Opponents also said the project would prolong the nation’s dependence on fossil fuels, threaten sensitive lands and wildlife, and further delay development of clean energy sources.
The State Department said in an environmental impact statement that the pipeline’s owner, TransCanada, had reduced the risks of an accident to an acceptable level and that the benefits of importing oil from a friendly neighbor outweighed the potential costs.
Final approval of the $7 billion project will not come before the end of the year, after public hearings and consultation with other federal agencies. But the State Department report gave every indication that the administration was prepared to see Keystone proceed. The pipeline is expected to open in 2013 unless delayed by lawsuits or other challenges.

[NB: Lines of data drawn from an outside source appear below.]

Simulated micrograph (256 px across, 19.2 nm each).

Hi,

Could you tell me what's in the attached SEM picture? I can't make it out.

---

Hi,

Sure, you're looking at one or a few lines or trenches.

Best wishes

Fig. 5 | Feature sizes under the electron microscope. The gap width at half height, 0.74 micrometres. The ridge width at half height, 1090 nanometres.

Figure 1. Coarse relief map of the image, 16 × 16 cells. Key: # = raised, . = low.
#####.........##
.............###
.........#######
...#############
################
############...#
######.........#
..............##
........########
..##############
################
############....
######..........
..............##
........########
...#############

For many in the environmental movement, the administration’s apparent acceptance of the pipeline was yet another disappointment, after recent decisions to tentatively approve drilling in the Arctic Ocean, to open 20 million more acres of the Gulf of Mexico for oil leasing and to delay several major air quality regulations. The movement is still smarting from the administration’s failure to push climate change legislation through Congress.
Analysts and environmental advocates said these decisions had opened a wide and perhaps unbridgeable breach between the Democratic president and environmentally minded voters.
Michael Brune, president of the Sierra Club, urged Obama to veto the project despite the State Department’s willingness to see it proceed.